Going back ten thousand years, all of us are descended from ancestors that explored what the nature of being human means before there was any form of so-called civilization we currently exist within. Jung’s curiosity drew him into lively communing and exchanges of meaning and understanding with fellow humans he crossed paths with. The following is a recounting of such an engagement in exploring and seeking understanding of human consciousness and a sense of place and belonging in the universe. And, as told from the perspective of a Swiss white man in the 1920s, blind spots appear to be expressed such as, “The desire then grew in me to carry the historical comparison [beyond the cultural consciousness of the white man] to a still lower cultural level [of the Pueblo Indians in New Mexico].” From what I have read of Jung, it may be that “lower cultural level” here means removed from so-called modern expressions of art and other manifestations of human intellectual achievement. I would appreciate hearing from others alternative explanations for what was meant by “lower cultural level”.

        ii.  america: the pueblo indians
                (Extract from an unpublished MS.)

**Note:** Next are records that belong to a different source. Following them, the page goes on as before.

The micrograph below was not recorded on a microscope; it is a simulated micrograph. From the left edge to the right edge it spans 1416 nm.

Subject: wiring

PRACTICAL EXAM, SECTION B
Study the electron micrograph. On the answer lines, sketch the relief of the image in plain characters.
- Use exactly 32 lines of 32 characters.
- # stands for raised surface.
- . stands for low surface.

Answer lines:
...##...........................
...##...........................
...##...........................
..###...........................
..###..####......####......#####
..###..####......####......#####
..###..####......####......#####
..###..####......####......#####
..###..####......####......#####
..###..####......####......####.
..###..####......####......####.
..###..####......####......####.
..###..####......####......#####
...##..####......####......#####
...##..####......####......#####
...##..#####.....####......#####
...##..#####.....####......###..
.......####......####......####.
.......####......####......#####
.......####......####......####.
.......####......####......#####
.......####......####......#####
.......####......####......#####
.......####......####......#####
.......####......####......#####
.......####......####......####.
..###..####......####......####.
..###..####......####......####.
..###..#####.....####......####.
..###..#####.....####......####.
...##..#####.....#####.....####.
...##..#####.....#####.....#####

We always require an outside point to stand on, in order to apply the lever of criticism. This is especially so in psychology, where by the nature of the material we are much more subjectively involved than in any other science. How, for example, can we become conscious of national peculiarities if we have never had the opportunity to regard our own nation from outside? Regarding it from outside means regarding it from the standpoint of another nation. To do so, we must acquire sufficient knowledge of the foreign collective psyche, and in the course of this process of assimilation we encounter all those incompatibilities which constitute the national bias and the national peculiarity. Everything that irritates us about others can lead us to an understanding of ourselves. I understand England only when I see where I, as a Swiss, do not fit in. I understand Europe, our greatest problem, only when I see where I as a European do not fit into the world. Through my acquaintance with many Americans, and my trips to and in America, I have obtained an enormous amount of insight into the European character; it has always seemed to me that there can be nothing more useful for a European than some time or another to look out at Europe from the top of a skyscraper. When I contemplated for the first time the European spectacle from the Sahara, surrounded by a civilization which has more or less the same relationship to ours as Roman antiquity has to modern times, I became aware of how completely, even in America, I was still caught up and imprisoned in the cultural consciousness of the white man. The desire then grew in me to carry the historical comparisons still farther by descending to a still lower cultural level.

On my next trip to the United States I went with a group of American friends to visit the Indians of New Mexico, the city-building Pueblos. “City,” however, is too strong a word. What they build are in reality only villages; but their crowded houses piled one atop the other suggest the word “city,” as do their language and their whole manner. There for the first time I had the good fortune to talk with a non-European, that is, to a non-white. He was a chief of the Taos pueblos, an intelligent man between the ages of forty and fifty. His name was Ochwiay Biano (Mountain Lake). I was able to talk with him as I have rarely been able to talk with a European. To be sure, he was caught up in his world just as much as a European is in his, but what a world it was! In talk with a European, one is constantly running up on the sand bars of things long known but never understood; with this Indian, the vessel floated freely on deep, alien seas. At the same time, one never knows which is more enjoyable: catching sight of new shores, or discovering new approaches to age-old knowledge that has been almost forgotten.

“See,” Ochwiay Biano said, “how cruel the whites look. Their lips are thin, their noses sharp, their faces furrowed and distorted by folds. Their eyes have a staring expression; they are always seeking something. What are they seeking? The whites always want something; they are always uneasy and restless. We do not know what they want. We do not understand them. We think that they are mad.”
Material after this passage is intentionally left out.